The bridge across furore

A protester at the bridge

Clashing with the police, as anyone who has clashed with the police knows, is addictive. There must be some endorphin involved in the heightened sense of indignation: ‘hey jerk, I am doing your job and you are hitting me?’ Observe the frontline protesters, they are regulars. You will find many of them in gym gear or hessian tees and chappals, their wallets and mobile phones given away for safekeeping. Watch them closely and you can see their eyes glow as they go about sloganeering, stone-throwing and indulge in various acts of vandalism. For this lot ‘CHARGE’ is music to the ear.

I have been there.

Once a dark stocky with indifferent eyes landed a lathi so hard on my thighs that my ears winced. When I turned around to punch him my chappal broke and another one brought his steel-tipped boots down hard on my pelvic region.

Moron.

November 4, 2018

CHARGE. Like music.

None of these happened on the day the Signature Bridge was inaugurated even though things were quite volatile and the riot police was on hand. I stood somewhere at the centre of two large heaving, swelling, bellicose masses of protesters from opposite political camps feeling like a referee of some community boxing contest. Had things come to such a pass, I would have thrown in my lot with one camp, briefly at least.

But right now Arvind Kejriwal had reached the to-be opened bridge and one of my cameramen was missing. I had assigned G2, my second ground cameraman, to cover the ribbon-cutting ceremony at one end of the span. Later when I found him only his camera was intact; you see, good, experienced cameramen have an ingrained habit of body-shielding their expensive equipment from the onslaught of everything from slight drizzle to bullets.

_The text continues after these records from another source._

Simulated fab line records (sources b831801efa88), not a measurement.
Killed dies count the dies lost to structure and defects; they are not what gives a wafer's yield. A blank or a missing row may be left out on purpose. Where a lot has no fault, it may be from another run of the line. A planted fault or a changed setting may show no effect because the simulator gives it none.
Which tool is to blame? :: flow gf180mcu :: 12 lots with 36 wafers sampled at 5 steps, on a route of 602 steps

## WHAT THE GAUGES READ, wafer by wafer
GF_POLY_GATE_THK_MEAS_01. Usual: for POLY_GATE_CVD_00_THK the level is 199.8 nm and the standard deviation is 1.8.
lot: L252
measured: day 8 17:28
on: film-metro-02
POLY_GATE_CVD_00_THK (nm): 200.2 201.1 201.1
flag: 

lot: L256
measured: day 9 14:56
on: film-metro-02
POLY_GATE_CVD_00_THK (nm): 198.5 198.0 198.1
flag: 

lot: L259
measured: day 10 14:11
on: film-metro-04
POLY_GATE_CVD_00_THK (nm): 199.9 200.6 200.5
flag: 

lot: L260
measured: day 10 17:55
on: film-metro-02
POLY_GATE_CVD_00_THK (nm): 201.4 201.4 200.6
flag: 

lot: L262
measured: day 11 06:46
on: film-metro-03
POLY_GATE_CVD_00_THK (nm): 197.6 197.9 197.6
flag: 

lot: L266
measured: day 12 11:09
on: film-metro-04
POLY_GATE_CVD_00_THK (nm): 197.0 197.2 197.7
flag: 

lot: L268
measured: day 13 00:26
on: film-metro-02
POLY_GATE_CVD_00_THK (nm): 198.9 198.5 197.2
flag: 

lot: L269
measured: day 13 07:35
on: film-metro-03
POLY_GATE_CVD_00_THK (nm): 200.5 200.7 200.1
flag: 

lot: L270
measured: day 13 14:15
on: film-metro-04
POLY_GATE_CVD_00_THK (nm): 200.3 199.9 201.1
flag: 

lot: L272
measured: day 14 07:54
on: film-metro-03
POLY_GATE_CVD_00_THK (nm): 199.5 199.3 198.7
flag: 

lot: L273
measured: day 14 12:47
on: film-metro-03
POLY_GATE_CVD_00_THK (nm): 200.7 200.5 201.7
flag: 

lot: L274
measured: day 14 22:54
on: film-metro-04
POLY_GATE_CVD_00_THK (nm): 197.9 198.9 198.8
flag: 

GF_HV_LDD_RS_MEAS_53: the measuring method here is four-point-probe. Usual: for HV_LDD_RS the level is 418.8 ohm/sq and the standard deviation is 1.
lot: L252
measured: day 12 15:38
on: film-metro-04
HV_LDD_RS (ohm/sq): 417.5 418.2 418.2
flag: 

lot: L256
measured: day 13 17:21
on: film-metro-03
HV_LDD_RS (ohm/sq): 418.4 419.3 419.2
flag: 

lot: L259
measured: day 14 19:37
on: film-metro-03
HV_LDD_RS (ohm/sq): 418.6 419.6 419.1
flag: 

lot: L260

When the chief minister of Delhi arrived with his deputy Manish Sisodia, hundreds of opposition party followers who had assembled there surged towards them spewing bile and shouting invectives egged on by their leader Manoj Tiwari whose grouse was a missing invitation. Their own party followers were held in effective check on the other side of the deck by the police who were working under heavily swayed orders. Despite some shoving by the sea of yobs, Kejriwal waved spiritedly while Sisodia looked around with his trademark beatific smile and the duo managed to reach the stage. Security, by then, had been beefed up so much that some of the chiefs from the engineering side were made to wait outside the VIP area. I wasn’t allowed to leave the area and had to scramble my way out beneath the stage and over the barricades.

Kejriwal and Sisodia

In the melee, I met a person who introduced himself as ‘PR for many politicians.’ Tad befuddling was not just this guy blowing kisses at protesters (‘meet me later,’ he told me) but the top cop present on site actually taking orders from him. The cop had earlier threatened confiscation of my aerial cameras citing security issues and I approached the PR guy who promised to sort it out. The permission wasn’t forthcoming even as dusk fell and I decided to take things into my own hands. But not before somebody apprised me about the placement of allegiances – including that of the kiss-throwing PR man and, by extension, of the drone-grounding cop.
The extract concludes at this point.